The absurdity that is IR35
In February this year, reports of government departments paying high-profile people through personal service companies were everywhere, writes Chris Leslie, formerly in charge of tax investigations at HMRC and the founder of specialist advisory Tax Networks Ltd.
The Treasury has since investigated how many other people who work for government departments were employing similar techniques to lower their tax bills.
HMRC’s ethical rhetoric about disguised employment is apparently hypocritical and now being exposed.
Recently, we have seen IR35 sticking plasters in relation to categorising people in controlling positions and even HMRC suggesting some pretty much absurd business tests.
Probably due to political pressure, HMRC IR35 enquiries have now been sent out. It is sensibly assumed that this new campaign is not restricted to high-profile people.
IR35 is about assessing the employment status characteristics of hypothetical contractual arrangements between the worker and end-client by striking out the personal service company acting as the contracted intermediary.
Those challenged by the latest batch of IR35 enquiries will recall one-time ‘face’ of the Revenue Moira Stuart’s 2008 slogan that “tax doesn’t have to be taxing”. Nothing is further from the truth. Ironically, Moira Stuart was reported in February 2012 as being paid by HMRC through a personal service company arrangement.
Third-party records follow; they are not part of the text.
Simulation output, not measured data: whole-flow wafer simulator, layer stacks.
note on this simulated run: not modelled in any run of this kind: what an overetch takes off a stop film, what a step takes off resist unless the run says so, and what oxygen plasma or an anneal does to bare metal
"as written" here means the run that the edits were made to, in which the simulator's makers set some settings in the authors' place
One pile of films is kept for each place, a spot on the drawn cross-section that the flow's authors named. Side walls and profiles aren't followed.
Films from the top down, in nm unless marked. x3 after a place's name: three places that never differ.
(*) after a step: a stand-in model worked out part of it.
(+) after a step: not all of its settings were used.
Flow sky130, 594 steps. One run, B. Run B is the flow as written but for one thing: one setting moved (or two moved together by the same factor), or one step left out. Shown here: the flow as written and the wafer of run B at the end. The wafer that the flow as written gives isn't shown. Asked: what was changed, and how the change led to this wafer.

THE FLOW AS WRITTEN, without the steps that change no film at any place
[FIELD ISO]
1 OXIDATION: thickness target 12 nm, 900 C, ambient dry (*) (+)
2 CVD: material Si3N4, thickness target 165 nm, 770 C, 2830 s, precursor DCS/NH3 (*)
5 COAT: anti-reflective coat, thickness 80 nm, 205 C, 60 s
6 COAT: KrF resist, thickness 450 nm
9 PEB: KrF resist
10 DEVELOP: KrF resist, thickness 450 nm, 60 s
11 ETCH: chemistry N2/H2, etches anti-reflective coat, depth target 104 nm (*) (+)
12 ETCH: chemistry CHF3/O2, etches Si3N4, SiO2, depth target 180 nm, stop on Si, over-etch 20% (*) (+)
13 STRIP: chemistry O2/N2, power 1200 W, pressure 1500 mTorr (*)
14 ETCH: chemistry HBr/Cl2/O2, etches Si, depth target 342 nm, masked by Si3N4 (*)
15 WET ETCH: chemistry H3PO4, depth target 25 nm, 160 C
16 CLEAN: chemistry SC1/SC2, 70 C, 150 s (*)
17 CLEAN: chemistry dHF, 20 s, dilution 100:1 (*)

However, when considering a recent Upper Tribunal decision whereby ITV’s NICs appeal was quashed because entertainers where deemed as employees, tax is taxing.
So why does the tax and NICs treatment differ? The simple answer is revealed in the history of NICs regulations.
Generally, where Class 1 NICs are paid, the employee who has paid those contributions may be entitled to a wider range of state welfare benefits, such as Jobseekers Allowance, which are not available to self-employed people paying other classes of NICs (- a fact that much of the anti-limited company press coverage seems to omit).
Most performers/artistes in the entertainment sector are engaged under contracts for services and would generally be assessable to tax as self-employed (under Schedule D). However, it was acknowledged that to follow this line for NIC purposes would mean that the majority of entertainers who had previously paid Class 1 NICs would only be liable for Class 2 and Class 4 NICs, which would not entitle them to welfare benefits.
The NICs treatment of individuals who are entertainers is different from that which applies for tax. This is amplified in the case of ITV Services Ltd v HMRC (FTC/12/2011 [2012]); the Upper Tribunal decision was released February 7th 2012. This was just at the time of the breaking news about Moira Stuart.
In essence the payments by ITV to actors were computed in various ways under various types of contract were deemed as “salary” as defined in the NICs legislation.
HMRC had determined that certain entertainers engaged by ITV should have been treated as being in employed earner’s employment for NICs purposes, and that ITV is to be treated as liable to pay secondary Class 1 NICs in respect of the payments it makes to those entertainers.
The NICs “Categories of earners” legislation deems many different ‘classifications’ that may otherwise be self-employed for tax purposes. When considering the characterisation of payments, from the outset of the contract, ITV entertainers were considered to be caught by this NICs legislation.
Now what if they had had their own personal service companies, and the arrangements were not caught by IR35? It’s difficult to provide a straightforward answer other than to conclude that the legislation appears to be contradictory and absurd.
Similarly, and in the Stuart case, if Moira was personally engaged by ITV they would have to pay employment NICs. Though when engaged by HMRC though her personal service company, HMRC doesn’t have to pay employment NICs. So what if Moira got an IR35 enquiry, what would HMRC do; argue that she was not self-employed?!